Growth in 2022 earnings driven by record rental performance

  • Finance

February 21, 2023

With record revenue growth and a 5% increase in earnings, 93% of its assets certified and a high customer satisfaction, Covivio reaped the benefits of its strategy in 2022. We look ahead with confidence in our ability to adapt and prepare for the future. The adjustments announced end-2022 in response to the new environment have been implemented, with €200 million in sales negotiated at the end of the year. Thus, we will keep on benefitting from the soundness of Covivio’s business model, focusing on diversification, centrality, sustainable real estate and client centricity.”

Christophe Kullmann
Covivio Chief Executive Officer

12.7% like-for-like revenue growth

  • Revenues of €968 million on a consolidated basis and €633 million in Group share, up 12.7% like-for-like
  • Offices: like-for-like rental growth of 5.2% driven by lettings and indexation
  • Germany Residential: further sustained growth of 3.1% like-for-like
  • Hotels: revenues exceeded 2019 levels in the second half (up 64.3% like-for-like over the year)
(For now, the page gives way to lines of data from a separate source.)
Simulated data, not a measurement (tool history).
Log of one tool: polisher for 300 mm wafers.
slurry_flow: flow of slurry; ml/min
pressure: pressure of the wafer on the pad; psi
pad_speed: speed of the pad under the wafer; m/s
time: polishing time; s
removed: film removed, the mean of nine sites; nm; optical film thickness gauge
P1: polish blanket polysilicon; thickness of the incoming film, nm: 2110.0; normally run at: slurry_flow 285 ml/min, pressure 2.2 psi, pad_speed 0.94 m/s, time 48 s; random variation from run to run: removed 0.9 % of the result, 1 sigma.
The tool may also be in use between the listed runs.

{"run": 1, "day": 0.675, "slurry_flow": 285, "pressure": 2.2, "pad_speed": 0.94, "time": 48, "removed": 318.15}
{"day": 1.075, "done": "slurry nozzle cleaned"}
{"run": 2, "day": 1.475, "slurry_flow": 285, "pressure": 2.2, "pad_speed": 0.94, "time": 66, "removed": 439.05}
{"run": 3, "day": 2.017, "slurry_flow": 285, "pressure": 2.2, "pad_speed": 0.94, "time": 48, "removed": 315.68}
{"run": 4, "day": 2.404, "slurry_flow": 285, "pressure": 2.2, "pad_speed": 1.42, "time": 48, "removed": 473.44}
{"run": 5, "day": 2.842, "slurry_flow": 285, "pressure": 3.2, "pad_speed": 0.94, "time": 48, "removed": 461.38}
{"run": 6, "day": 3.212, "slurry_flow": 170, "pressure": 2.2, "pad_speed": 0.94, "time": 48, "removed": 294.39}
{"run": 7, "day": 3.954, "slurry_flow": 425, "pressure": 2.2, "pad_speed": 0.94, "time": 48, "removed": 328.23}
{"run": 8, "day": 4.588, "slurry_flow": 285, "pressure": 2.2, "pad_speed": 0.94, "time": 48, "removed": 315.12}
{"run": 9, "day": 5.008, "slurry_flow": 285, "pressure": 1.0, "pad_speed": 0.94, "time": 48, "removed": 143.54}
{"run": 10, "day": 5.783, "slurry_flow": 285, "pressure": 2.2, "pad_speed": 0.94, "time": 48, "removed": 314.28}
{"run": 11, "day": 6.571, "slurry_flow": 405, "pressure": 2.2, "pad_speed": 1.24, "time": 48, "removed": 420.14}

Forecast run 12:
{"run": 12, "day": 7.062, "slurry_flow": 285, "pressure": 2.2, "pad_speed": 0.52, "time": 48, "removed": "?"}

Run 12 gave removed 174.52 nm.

Strengthening of balance sheet quality

  • €485 million in new preliminary sales agreements signed above 2021 appraisal values and €711 million in sales realized
  • €220 million reduction in net debt, loan-to-value (LTV) ratio of 39.5%
  • €1.1 billion in new financing in 2022, predominantly Green financing, including €0.9 billion in the second half

ESG strategy: new progress across all areas

93% of the portfolio has received environmental certification and 63% of the office portfolio is certified HQE/BREEAM Very Good or higher

Strategy favoured by our clients: high satisfaction ratings across all asset classes

Proposal to submit a “Say-on-Climate” resolution to a vote at next 2023 AGM

5% growth in recurring net income in 2022

  • Recurring net income (adjusted EPRA Earnings): €430 million (€4.58 per share), up 5%
  • Portfolio value at €26 billion (€17 billion Group share), stable on a like-for-like basis
  • 10% increase (€107.8 per share) in net disposal value (EPRA NDV) through the fair value adjustment of debt hedging instruments and fixed-rate debt. Net tangible assets (EPRA NTA) are stable (€106.4 per share)

2023 outlook

  • Further solid operating momentum in 2023, expected to offset the increase in financing costs and the impact of market trends in non-core offices
  • Implementation of strategic adjustments announced in December 2022 and focused on balance sheet strengthening: €1.5 billion disposal target by end-2024 (of which €200 million negotiated in recent weeks) and refocus of the development pipeline
  • Proposal of a maintained dividend, at €3.75 per share, with the option of payment in shares, benefitting from the support of the main shareholders (51% of capital), already committed to opt for the payment in shares
  • 2023 adjusted EPRA Earnings guidance of around €410 million, flat restated from the deleveraging effect.